|Origin Location||Western Tibet|
|Date Range||1400 - 1499|
|Lineages||Sakya and Karma (Kagyu)|
|Material||Ground Mineral Pigment on Cotton|
|Collection||Rubin Museum of Art|
|Catalogue #||acc.# P1998.28.2|
Vajravarahi (Tibetan: dor je phag mo, English: the Vajra Sow) accompanied by 24 dakinis, Sahaja Chakrasamvara above and two monastic figures below.

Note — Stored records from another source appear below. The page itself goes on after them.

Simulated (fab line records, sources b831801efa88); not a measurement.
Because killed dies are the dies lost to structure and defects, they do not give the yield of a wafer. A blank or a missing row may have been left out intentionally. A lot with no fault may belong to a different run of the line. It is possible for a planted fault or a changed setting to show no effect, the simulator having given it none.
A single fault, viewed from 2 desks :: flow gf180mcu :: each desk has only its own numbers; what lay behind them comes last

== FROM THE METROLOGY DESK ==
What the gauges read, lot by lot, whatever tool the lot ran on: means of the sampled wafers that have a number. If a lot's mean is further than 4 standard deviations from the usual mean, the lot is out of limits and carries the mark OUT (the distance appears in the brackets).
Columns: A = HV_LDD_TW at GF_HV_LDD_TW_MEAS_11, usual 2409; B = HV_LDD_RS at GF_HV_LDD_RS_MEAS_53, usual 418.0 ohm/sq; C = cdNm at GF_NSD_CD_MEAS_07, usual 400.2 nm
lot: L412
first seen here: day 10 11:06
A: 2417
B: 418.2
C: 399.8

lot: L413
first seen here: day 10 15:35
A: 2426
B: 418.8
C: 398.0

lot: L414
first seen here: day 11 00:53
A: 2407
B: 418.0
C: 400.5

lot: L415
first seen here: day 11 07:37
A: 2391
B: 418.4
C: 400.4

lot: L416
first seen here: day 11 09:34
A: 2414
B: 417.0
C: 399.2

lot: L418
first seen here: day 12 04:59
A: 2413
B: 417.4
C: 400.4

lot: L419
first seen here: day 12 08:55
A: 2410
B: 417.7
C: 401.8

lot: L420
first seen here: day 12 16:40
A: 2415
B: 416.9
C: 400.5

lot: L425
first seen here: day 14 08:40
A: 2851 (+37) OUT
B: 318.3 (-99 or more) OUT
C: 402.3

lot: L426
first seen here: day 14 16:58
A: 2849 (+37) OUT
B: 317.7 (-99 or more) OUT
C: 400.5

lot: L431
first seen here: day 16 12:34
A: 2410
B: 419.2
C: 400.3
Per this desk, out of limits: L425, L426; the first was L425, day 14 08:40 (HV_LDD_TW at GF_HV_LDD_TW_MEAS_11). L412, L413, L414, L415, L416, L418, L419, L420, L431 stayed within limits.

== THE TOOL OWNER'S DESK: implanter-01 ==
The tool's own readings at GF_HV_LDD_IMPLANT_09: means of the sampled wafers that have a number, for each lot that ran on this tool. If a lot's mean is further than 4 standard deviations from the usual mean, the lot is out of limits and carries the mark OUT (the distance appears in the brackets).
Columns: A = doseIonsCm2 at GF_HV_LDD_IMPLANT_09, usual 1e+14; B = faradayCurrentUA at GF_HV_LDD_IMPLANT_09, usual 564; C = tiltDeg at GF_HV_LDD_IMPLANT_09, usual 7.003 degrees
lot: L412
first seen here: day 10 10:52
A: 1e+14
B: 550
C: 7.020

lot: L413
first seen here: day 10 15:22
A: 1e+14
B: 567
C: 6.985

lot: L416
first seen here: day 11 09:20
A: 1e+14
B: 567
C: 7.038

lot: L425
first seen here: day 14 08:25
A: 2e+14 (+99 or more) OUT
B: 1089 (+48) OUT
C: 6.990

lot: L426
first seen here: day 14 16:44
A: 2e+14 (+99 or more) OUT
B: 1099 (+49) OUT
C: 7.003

Red in colour, slightly peaceful and slightly wrathful, with one face and two hands she gazes forward with three eyes. The face of a brown female boar protrudes from her right side behind the ear. Held aloft in the right hand is a curved knife and to the heart with the left a skullcup. The bend of the elbow cradles a vajra katvanga staff - gold coloured, long and thin. Crowned with a tiara of five skulls the black hair of the head flows downward behind. Adorned with gold earrings, necklaces, bracelets and a girdle with decorative tassels, she wears a garland of fifty fresh heads. Draped across the shoulders is a long scarf of yellow and green. The right leg is raised in a dancing posture and the left presses upon a small red sun disc atop a prone yellow figure above another sun disc resting on a multi-coloured lotus blossom surrounded by a large red sphere of tightly swirling flames of pristine awareness fire.
Within the sphere reside the four close attendant dakinis, yellow Rupini, red Khandaroha, green Lama and blue Dakini. Each has one face and four hands holding a curved knife and skullcup in the first pair and an upraised damaru drum and katvanga staff in the second. Wearing the same ornaments and standing firmly with both legs, each is surrounded by a circle of fire.
At the top center in Heruka form is Sahaja Chakrasamvara, blue, with one face and two hands holding a vajra and bell embracing the consort Vajravarahi, red in colour. Along the sides and bottom are 20 dakinis. All of those but 4 have one face and four hands, in a variety of colours, similar to the main attendants. The 4 remaining dakinis, standing at the outside right and left of the central figure each have two hands and an animal face. Seated at the bottom right and left corners, monastic figures wearing red robes perform the teaching mudra with the two hands held at the heart.
Vajravarahi, along with numerous variations in appearance such as Vajrayogini and the Fierce Black One, remains one of the most popular and special tutelary deity practices arising from the Chakrasamvara cycle of tantras belonging to the wisdom class of Anuttarayoga Tantra. These various forms are practiced in all the Sarma Schools, Sakya, Kagyu and the like.